John Howard mustn't believe his luck. After his election in 1996, he saw Labor systematically distance itself from the Hawke-Keating economic reforms. The result? As the economy turned around, and with Labor without a story, Howard could easily take the credit. In politics, you make your own luck.
Circa 2005, economy chugging along but with structural problems, Labor rediscovers Bob Hawke and Paul Keating but Howard appears to be embarking on an ambitious tax and welfare reform project of his own. What is Labor's response this time? Return to Hawke and Keating and use it as a curtain to disguise an empty policy cupboard. Why do we do this to ourselves?
With the Howard Government preparing to reform tax and welfare, what should be federal Labor's broad approach? Support the Government, but insist it goes further by cutting the top tax rate of 47 per cent and aligning it with the company rate at 30 per cent. Aligning the rates, remember, was precisely what Keating did in the mid-1980s.
Labor needs to revisit its approach to the Hawke-Keating economic legacy, including acknowledging that it represents a lot more than just banking and finance deregulation. Tax and welfare reform were fundamental too. Extensive reductions in the top marginal rate, the alignment of the top rate with the company rate and dividend imputation were Labor efforts.
Hawke and Keating dramatically reduced the size of the welfare bill, introducing the then unpopular assets and activity tests. In fact, it can be said that the Hawke-Keating project was a lot more than just liberalising markets, important as this was. Their true legacy was diverting resources and capital from the public sector to the private sector - shrinking government and removing distortions that prevent resources being directed to their most productive ends. Labor in 2005 needs to get this and build on it.

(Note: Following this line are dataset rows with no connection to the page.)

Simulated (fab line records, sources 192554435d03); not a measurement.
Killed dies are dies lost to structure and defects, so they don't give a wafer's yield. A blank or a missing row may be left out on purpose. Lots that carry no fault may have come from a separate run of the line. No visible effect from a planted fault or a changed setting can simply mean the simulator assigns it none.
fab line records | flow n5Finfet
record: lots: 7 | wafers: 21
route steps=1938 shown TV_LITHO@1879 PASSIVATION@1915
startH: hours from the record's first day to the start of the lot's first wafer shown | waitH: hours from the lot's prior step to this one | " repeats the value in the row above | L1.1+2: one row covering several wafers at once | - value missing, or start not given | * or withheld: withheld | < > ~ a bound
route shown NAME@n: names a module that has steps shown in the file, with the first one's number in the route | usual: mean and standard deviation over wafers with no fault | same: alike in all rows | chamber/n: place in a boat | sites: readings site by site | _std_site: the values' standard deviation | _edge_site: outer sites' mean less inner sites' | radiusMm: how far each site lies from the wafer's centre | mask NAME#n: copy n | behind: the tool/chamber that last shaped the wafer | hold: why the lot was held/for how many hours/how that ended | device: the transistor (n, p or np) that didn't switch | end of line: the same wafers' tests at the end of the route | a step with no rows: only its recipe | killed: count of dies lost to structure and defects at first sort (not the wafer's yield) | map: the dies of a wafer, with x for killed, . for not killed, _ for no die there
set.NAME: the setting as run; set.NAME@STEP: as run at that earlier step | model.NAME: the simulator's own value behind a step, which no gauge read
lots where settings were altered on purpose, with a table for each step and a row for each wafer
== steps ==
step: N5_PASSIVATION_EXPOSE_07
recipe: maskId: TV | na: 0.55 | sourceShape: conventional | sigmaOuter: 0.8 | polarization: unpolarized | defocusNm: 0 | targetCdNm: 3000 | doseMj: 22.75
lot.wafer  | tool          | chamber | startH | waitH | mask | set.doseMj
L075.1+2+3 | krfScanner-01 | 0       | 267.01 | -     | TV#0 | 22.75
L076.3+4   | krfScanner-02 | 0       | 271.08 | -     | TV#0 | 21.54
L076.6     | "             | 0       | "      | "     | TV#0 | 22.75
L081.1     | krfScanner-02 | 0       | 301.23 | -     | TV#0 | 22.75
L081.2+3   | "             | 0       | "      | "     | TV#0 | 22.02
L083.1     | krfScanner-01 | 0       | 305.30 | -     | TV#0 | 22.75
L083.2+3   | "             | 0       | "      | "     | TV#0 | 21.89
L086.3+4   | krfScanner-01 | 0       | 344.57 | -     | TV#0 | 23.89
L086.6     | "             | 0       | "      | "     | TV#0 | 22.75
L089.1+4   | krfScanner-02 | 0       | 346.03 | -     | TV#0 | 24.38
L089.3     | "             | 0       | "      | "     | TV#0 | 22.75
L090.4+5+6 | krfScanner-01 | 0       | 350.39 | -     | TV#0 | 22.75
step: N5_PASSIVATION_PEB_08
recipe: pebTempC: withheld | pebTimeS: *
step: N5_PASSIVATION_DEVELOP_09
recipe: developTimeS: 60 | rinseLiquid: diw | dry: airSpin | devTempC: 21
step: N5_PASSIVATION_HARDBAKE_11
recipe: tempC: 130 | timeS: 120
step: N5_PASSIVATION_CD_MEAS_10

There are plenty of good reasons Labor should align the tax rates. The 12 cent and 17 cent difference between the top two rates and the company rate is a recipe for tax avoidance and shuffling. In today's world, paying more than the company tax rate of 30 per cent is optional. After you've gone beyond that threshold, you merely incorporate and be done with it.
No amount of complicated rules and architecture around the alienation of personal services income will help stem the tide. The view that the tax system is progressive is illusionary, given modern work patterns of independent consultants and contractors - all enjoying the company rate.
Moreover, the gap between the two rates is a gift to the conservatives - their industrial-relations framework hangs off it. The tide to non-union agreements and working arrangements is fuelled by workers wanting to lower their tax obligations through incorporation. Labor can cut right through on industrial relations by guaranteeing that all workers, irrespective of their working arrangements, will pay no more than 30 cent in the dollar tax.
Finally, cutting the top tax rate would benefit the allocation of resources across the economy as a whole. In its submission to the Productivity Commission's first-home-ownership inquiry, the Reserve Bank of Australia argued that directing savings to the investment housing market is driven by a desire to reduce high rates of taxation at the top. This capital can be directed to other, more productive forms of investment in the economy - something that Labor wants to see happen.
So how would Labor pay for such an expensive plan? In three important ways.
The first would be to sift through the $30 billion in tax expenditures that curdle the system. A considerable number of these expenditures are deliberately designed to reduce the severity of the top marginal tax rate. Others are merely handouts to industry sectors. In fact, the whole fabric of tax expenditures needs a thorough clean-out. Tax expenditures are outlays by another name and mask the true size of government.
Second, Labor must ditch the nonsense that the proceeds of bracket creep will somehow be returned to taxpayers, spelling out what being returned means. In fact, Labor has been genuinely fickle in this regard, rallying against the Government for being the highest taxing government - true - while licking its lips at the spending scope this provides. Labor must clearly define itself as the party of rate cutting, returning bracket creep with a whopping 17 per cent cut in the top rate.
Finally, and importantly, Labor must sign on to real welfare reform and extend mutual obligation to the sticky areas of the disability pension and parenting payment. Australia can no longer sustain a situation where large slabs of the labour force are not active and on benefits, leaving the existing workforce to pick up the tab with long hours (or years) of work and higher taxation.
You wouldn't know it but Labor under Keating aligned the top tax rate with the company rate. This is just as much part of the Hawke-Keating legacy as financial market reform. If Labor in 2005 is genuine in maintaining the tradition of Labor pre-1996, then it will not shirk from the tax and welfare reform challenge. Rather, it will demand the Government go further.